Human context in an age of synthetic research
Most discussions around synthetic data tend to start in the wrong place, with people asking whether synthetic respondents are good enough to replace traditional research or whether they represent some kind of existential threat to the industry.
Most discussions around synthetic data tend to start in the wrong place, with people asking whether synthetic respondents are good enough to replace traditional research or whether they represent some kind of existential threat to the industry. Those are natural questions when you're facing a major shift in how work gets done, but they miss the bigger point: what's changing here is the operating model around research.
Most discussions around synthetic data tend to start in the wrong place, with people asking whether synthetic respondents are good enough to replace traditional research or whether they represent some kind of existential threat to the industry. Those are natural questions when you're facing a major shift in how work gets done, but they miss the bigger point: what's changing here is the operating model around research, with synthetic tools becoming part of the work that happens before organizations ever speak to customers.

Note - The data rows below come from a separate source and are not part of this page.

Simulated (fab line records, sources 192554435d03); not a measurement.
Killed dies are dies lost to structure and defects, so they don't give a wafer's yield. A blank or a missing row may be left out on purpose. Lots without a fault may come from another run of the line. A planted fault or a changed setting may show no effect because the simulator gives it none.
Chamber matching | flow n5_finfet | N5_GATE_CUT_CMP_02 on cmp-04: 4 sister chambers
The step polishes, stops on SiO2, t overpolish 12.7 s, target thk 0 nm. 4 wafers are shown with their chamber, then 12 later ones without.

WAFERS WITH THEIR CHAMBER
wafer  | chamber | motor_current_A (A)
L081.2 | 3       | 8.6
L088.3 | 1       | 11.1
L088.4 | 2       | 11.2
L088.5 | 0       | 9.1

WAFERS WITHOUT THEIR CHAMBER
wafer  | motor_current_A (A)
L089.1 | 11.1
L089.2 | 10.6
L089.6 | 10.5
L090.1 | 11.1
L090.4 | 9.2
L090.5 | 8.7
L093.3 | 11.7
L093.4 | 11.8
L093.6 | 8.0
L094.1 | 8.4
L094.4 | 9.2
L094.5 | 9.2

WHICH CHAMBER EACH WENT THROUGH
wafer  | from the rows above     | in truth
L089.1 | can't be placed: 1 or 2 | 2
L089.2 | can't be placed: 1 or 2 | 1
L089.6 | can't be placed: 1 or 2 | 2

How the economics of creation have flipped
For a long time, the biggest constraint in innovation was production. Building concepts, creating prototypes and developing variants all took significant time and money. Research sat downstream from that work, helping organizations evaluate a relatively small set of ideas before committing resources to them.
That equation has changed. I recently heard a quote that it costs less to actually build a prototype and show it to customers than it does to hold a meeting about whether you should build it in the first place. Whether or not that's literally true, it captures what's happening. We can generate hundreds of concepts, messages and product variations in an afternoon. Then we’re faced with deciding which possibilities deserve attention. That's a human question requiring a deep understanding of what customers need, what they value and what's changing in their lives. This is where the synthetic layer starts to earn its keep by giving researchers a way to explore a much wider set of possibilities before they go to real people, so the human research they do is better and more focused.
Synthetic tools work upstream
When we talk about synthetic data in market research, we generally mean AI-generated personas or personas designed to simulate how customer segments might respond to something. The word approximate carries real weight here, since these simulations represent neither lived experience nor emotional truth. They function as tools to help us explore and pressure-test ideas before we invest in real human research.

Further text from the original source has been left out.